Dear Campus Community,
Ithaca College is at a critical point in its history. With the Presidential Search Committee recently announcing that they will no longer be bringing final candidates to campus for public meetings, there has been considerable unrest on campus about this decision, which has spurred an opportunity to evaluate our campus in multiple lights as the semester comes to a close.
Despite disagreement on campus about the search decision to make it more confidential, our commitment to the importance of sustaining and creating working relationships across constituencies for the long-term wellbeing of the college continues. We encourage campus community members to engage in active dialogue with each other about the future of this institution, while also calling for the search committee to create the best atmosphere possible to allow for the success of the ninth president of Ithaca College.
In terms of having a more confidential search, this will give us a better chance at identifying qualified candidates who may be unable to come publicly to campus. Especially as we begin to run out of time in terms of our current President Rochon’s retirement, it puts us at a point where we may either have to find an interim or extend contracts if we do not make the search more confidential.
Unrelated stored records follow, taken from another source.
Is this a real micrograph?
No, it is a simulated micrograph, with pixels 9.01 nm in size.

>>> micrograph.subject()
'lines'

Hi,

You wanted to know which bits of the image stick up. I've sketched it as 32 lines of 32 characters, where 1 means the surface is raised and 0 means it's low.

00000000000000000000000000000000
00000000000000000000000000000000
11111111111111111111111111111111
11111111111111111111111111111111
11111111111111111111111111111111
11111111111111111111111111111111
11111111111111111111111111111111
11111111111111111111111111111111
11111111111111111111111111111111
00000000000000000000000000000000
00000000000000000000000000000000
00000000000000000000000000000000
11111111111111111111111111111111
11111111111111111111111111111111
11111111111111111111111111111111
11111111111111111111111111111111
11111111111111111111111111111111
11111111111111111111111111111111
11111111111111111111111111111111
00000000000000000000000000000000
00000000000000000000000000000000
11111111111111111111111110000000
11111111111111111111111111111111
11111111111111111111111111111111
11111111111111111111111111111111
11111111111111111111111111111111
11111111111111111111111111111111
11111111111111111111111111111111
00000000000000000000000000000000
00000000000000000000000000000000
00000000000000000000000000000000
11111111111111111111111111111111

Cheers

As the hiring in higher education changes in terms of presidents and candidates, we must respect this shift. As we have seen through the search committee’s efforts at keeping the search open, we must trust in their judgment in making the search more confidential. With the increase in the use of social media and the risks involved for candidates going into an open search, the trends of higher education moving to closed searches are reasonable.
Disengaging from the search categorically without considering the reasoning of the search committee is unproductive and risks damaging our campus’s long term future. It is even more disheartening to see that while we were once able to rally together as students, faculty, and staff to create a more sustainable future, we are unable to commit to that principle in supporting our colleagues in their decision.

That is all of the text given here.